PROSECUTORS claim that an opposition leader has admitted to making deals with foreign entities to interfere in Bahrain’s affairs.
They continued questioning Al Wefaq National Islamic Society secretary-general Shaikh Ali Salman yesterday over charges of promoting political change using forceful means and threats, inciting hatred against another sect, insulting the Interior Ministry and inciting others to break the law.
Shaikh Salman was remanded in custody for another 15 days pending investigations.
“The Public Prosecution has continued to question a political society’s secretary-general over charges of promoting political change using illegal forceful means and threats along with other charges,” said attorney-general Nayef Yousef Mahmoud in a statement.

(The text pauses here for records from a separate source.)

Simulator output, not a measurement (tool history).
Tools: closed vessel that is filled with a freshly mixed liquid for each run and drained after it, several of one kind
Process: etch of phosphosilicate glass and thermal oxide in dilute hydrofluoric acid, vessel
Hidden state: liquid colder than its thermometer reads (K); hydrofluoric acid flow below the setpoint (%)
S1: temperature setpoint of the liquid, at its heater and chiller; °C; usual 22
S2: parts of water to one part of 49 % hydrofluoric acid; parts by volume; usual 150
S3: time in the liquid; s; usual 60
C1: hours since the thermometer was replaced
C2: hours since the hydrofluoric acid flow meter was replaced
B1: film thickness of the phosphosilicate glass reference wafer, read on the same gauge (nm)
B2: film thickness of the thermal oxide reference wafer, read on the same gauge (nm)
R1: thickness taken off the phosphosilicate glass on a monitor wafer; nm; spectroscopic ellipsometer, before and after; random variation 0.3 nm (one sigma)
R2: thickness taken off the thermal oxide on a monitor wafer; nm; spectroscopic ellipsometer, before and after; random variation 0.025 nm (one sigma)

“He was presented with the content of his speeches, and mentioned during questioning that he communicated with political entities and organisations abroad, discussing Bahrain’s internal affairs.
“He also said that he described to them the political situation in Bahrain before an agreement took place which would see them interfere in Bahrain.
“He added that some of them agreed to do so. He also said that he did not inform any official authorities in the kingdom about these meetings.
“The Public Prosecution has ordered for him to be further remanded for 15 days pending investigations.”
Meanwhile, sources disclosed to our sister paper Akhbar Al Khaleej that Shaikh Salman admitted to having made phone calls to Iraqi leaders who are close to Iran.
He also admitted to having made contacts with Iraqi leaders close to Muqtada Al Sadr and Bahrainis on the wanted list.
However, defence lawyer Abdulla Al Shamlawi claimed that his client had met the organisations as part of his political work. “My client admitted to meeting foreign ministers from Britain, the US and Germany because of his job,” he said.
The Public Prosecution started questioning Shaikh Salman last Tuesday in connection with speeches he made between 2012 and December last year.
Prosecutors earlier said that some of the evidence against Shaikh Salman included recordings of his speeches at Al Wefaq’s general assembly and on a television channel, in which he urged the opposition to deploy military methods currently used by the Syrian opposition.
The evidence also included public statements made by the defendant that called for the reinstatement and continued work of the disbanded Ulama Council, as well as incitement against naturalised Bahraini citizens by accusing them of committing terrorist acts.
The attorney-general earlier said that Shaikh Salman held meetings when abroad with groups that offered him access to arms and supported the call for violent unrest in Bahrain.